The only countries that operate, or will operate, carriers with arrester gear are the US, France, China, Russia, Brazil, and India.

That’s a small market, since only Brazil and India won’t buy their own aircraft, and that is a very small production:

Based on the in-development Gripen E, the model would be capable of operating from aircraft carriers configured either for short-take-off but arrested recovery (STOBAR) or catapult-assisted take-off but with arrested recovery (CATOBAR) operations.

“We have a fully certified design that has been signed off by Saab management for the maritime version of Gripen,” says Tony Ogilvy, head of marketing for the Gripen M. “It’s in our portfolio, but it is only a design. We have not taken it to the next critical step, which will require a customer.”

Ogilvy’s background is carrier aviation. During a three-decade career in the UK Royal Navy he flew Blackburn Buccaneers for 12 years and British Aerospace Sea Harriers for six, including from several of the service’s carriers. He contends that Saab’s model-based systems engineering approach offers a “very high level of fidelity” that should, if a Gripen M customer is obtained, result in a concept demonstrator that works well first time.

………

Given that Sweden has no plans for aircraft carriers, the two potential markets for the Gripen M are Brazil and India.

The Brazilian air force has ordered 28 single-seat Gripen Es and eight two-seat F-model examples, being developed with Embraer. Its new fighters will be delivered between 2019 and 2024, including eight single-seaters and seven twin-seaters built in Brazil.

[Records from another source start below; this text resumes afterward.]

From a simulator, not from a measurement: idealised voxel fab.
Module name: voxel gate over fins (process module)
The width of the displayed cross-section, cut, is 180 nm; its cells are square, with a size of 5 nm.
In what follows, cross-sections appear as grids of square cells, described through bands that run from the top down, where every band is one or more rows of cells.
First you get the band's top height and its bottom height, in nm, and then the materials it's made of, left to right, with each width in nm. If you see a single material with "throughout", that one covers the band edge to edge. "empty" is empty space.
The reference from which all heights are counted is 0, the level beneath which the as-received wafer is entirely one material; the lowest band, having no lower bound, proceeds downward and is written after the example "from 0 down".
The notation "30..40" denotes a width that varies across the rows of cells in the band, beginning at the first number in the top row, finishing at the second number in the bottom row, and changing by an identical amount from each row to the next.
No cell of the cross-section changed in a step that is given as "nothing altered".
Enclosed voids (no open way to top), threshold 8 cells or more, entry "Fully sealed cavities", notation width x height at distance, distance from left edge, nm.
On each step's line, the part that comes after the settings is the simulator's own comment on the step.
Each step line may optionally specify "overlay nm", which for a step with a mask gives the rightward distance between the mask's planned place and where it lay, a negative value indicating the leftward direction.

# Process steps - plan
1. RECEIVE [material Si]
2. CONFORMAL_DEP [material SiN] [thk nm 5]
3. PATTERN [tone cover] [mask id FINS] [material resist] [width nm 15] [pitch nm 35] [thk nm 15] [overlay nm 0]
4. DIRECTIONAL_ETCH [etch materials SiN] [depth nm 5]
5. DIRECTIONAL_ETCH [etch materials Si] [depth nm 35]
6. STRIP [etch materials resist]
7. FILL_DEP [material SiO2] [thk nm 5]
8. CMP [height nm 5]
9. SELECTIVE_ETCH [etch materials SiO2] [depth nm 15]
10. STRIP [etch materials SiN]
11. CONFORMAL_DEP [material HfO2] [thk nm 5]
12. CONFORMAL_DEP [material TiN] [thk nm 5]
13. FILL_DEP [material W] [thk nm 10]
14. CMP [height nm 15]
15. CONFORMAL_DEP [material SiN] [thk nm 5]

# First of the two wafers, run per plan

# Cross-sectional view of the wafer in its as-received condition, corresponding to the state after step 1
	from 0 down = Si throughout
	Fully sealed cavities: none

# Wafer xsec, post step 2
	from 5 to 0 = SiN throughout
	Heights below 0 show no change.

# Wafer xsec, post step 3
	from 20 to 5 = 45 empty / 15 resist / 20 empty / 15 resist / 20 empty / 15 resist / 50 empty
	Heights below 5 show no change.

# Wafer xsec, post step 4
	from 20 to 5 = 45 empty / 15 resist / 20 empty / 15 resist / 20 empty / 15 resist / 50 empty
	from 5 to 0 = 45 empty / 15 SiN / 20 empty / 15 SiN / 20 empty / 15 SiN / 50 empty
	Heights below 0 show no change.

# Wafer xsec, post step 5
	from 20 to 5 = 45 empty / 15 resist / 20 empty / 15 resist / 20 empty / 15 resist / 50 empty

The nation’s navy is also interested in replacing its retired aircraft carrier, the Sao Paolo, although this requirement has yet to be fully defined. Should Brazil’s plans for such a new vessel gain traction, it could provide an opportunity for the Gripen M.

In India, Saab, Boeing and Dassault have responded to a request for information for 57 carrier-based fighters. India has one STOBAR-configured ship, equipped with RAC MiG-29Ks, and has plans for an additional example. Longer term, it has plans for a more potent CATOBAR carrier, potentially using General Atomics’ electromagnetic aircraft launch system, as opposed to conventional steam catapults.

There is a whole flock of ducks that need get in a row before Saab can even think about putting in a serious bid.

Not gonna happen.

Cool idea though.

Aircraft Carrier Fail

The first in class Gerald Ford aircraft carrier has just been commissioned, unfortunately, it’s not ready for combat, and won’t be for a very long time, because the US Navy is deferring essential testing to the second ship in the class:

Three years late and costing $12.9 billion, the USS Gerald R. Ford finally gets commissioned today at Norfolk Naval Station in Virginia. The latest aircraft carrier to join the American fleet has been burdened with—and this may shock you, considering we are talking about defense spending—cost overruns and significant delays. Despite being commissioned, it will be at least four years before the carrier will be able to deploy and truly become part of the fleet.

Many challenges remain for the carrier as substantial amounts of construction and testing remains to be completed. In fact, one significant problem to be solved involves launching and recovering aircraft, which is the sole reason aircraft carriers exist.

………

Incorporating many significant changes over its predecessors, the Ford-class will have newly designed catapults and arresting gear, a redesigned and smaller island superstructure that is farther aft, a larger flight deck, new radar systems, quicker weapons elevators and 300 percent more electrical capacity from newly designed nuclear reactors.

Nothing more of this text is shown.